Tuesday, March 30, 2010

Frank Sinatra.

I'm recording a couple of more songs today for NOVEMBERNINTH, my CD of old standards. I think we're laying down tracks (that's recording artist lingo for "singing these songs") for Angel Eyes and My Funny Valentine. I love these songs. All of the songs we've selected, really. Oddly, these songs were not a part of my life until relatively late, that is to say, my teenage years. I was raised in a household that listened to country-western music, which, ironically, I'm beginning to appreciate as I get older. I hated country music way back then. But now, I can honestly say George Jones is one of my favorite recording artists. He has a depth of feeling when he sings that is nothing short of beautiful. Although it is, to be honest, an acquired tasted. He is the Frank Sinatra of country music. His way with a lyric is really remarkable.

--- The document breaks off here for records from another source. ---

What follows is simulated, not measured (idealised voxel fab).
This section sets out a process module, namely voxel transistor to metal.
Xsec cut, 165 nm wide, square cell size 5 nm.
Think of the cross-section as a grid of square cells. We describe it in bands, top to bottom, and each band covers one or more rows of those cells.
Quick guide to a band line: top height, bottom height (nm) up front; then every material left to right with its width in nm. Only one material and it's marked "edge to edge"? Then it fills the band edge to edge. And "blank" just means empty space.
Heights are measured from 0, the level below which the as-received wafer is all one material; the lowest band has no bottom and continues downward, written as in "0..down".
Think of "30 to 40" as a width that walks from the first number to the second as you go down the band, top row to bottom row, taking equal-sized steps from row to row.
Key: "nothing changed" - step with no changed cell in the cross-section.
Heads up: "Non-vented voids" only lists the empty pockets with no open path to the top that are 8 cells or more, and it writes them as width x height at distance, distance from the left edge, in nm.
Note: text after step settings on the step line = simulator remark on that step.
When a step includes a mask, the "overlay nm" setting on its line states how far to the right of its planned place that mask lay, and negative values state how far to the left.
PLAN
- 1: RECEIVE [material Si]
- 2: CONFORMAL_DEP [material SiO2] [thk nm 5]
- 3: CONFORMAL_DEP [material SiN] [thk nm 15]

When I was in the latter part of my high school years I became very close to my drama teacher, Doug Allbritton, and his incredibly smart and funny wife, Nancy. I used to spend a lot of time at their house. They taught me many things, two of which were how to play Bridge and how to appreciate sparse, jazz-influenced, East-Coast vocals. They taught me how to appreciate Sinatra.

I saw Frank Sinatra five times in concert. Three times in NYC, once in Cincinnati and once in St. Louis. I have never seen or experienced a presence like his before or since. This is a guy that "owned" a stage if ever there was one. And his performances were simplicity itself. Top of the show: "Ladies and Gentlemen, Frank Sinatra." He sang for about an hour and a half. Finished. Never once did an encore. Simply walked off stage and that was it.

For an actor, watching Sinatra perform a song was like going to school. Every single song was like a little one-act play, with builds and valleys and surprises. I don't know if Sinatra did this on purpose or if it was something instinctual. Whatever the case, he did it like no other.

Somewhere in the middle of the concert, Sinatra would always dismiss the orchestra, sit beside the piano, pour himself a short Jack Daniels, light a cigarette and explain to the audience that he was really just a "saloon singer." Then he would sing a few "saloon songs." One for My Baby, Angel Eyes, It Never Entered My Mind, The Gal That Got Away, My Funny Valentine, Little Girl Blue, Empty Tables, Where or When, a few others. It was magical. Sinatra, when he's really acting a song, tends to simply shut his eyes and tell a story. Unless you've seen him live, it's hard to explain this. It's almost as if he checks his rather sizable ego for a bit and gets INSIDE a song.  And most amazing is everyone thinks he's singing directly to them.

I've seen other wonderful singers live on stage (as opposed to dead on stage, I suppose): Mel Torme', Lena Horne, Michael Feinstein, Barbra Streisand, Carmen McRae, Sammy Davis, Jr., Karen Mason.  As amazing as they were, none of them could quite pull off what Sinatra did. Personal storytelling.

Frank Sinatra has always been a staple in my life.  I remember being in a dorm in college, one room over AC/DC was blasting.  On the other side of me, ZZ Top.  And in my room, much to the chagrin of the other young dormers, Sinatra and Nelson Riddle slamming out I've Got You Under My Skin.

I met him once.  Well, not really, but he looked at me and spoke.  When I saw him in Cincinnati I was with a buddy of mine who wrote for the local paper there.  He had press passes which allowed us to go backstage after the concert.  The stage manager was also a friend of my buddy and told us, "When he starts singing My Way, make your way backstage.  He won't do an encore and when he finishes that song he just walks off stage and gets in his limo and drives away.  You can catch him as he's walking out the back."  

So we did.  As soon as Sinatra started singing, "Start spreading the news...," off we went.  We showed our press badges to security (a LOT of security) and stood just offstage waiting for him to finish.  When he did he turned and strode toward us.  I was electric.  My chance to meet Sinatra.  

As he approached I had my speech ready.

"Mr. Sinatra I just wanted to say how much your music has meant to me over the years I've been a fan of yours for many, many years and I just can't tell you enough about how much your music has meant because it's so honest and personal and I've got about twenty of your albums and I listen to your work over and over again..."  I was blubbering.

As he walked by he glanced at me, a slight frown on his face, and said, "Yeah, I know."  And walked out the door and into his waiting car.

"Yeah, I know."  Sinatra had said, "Yeah, I know."  To ME.  Directly to ME.  To Clif Morts.  To ME.  "Yeah, I know."  That's what he said.  To ME.

I had a smile on my face for a month.  Sinatra and I were pals.

See you tomorrow.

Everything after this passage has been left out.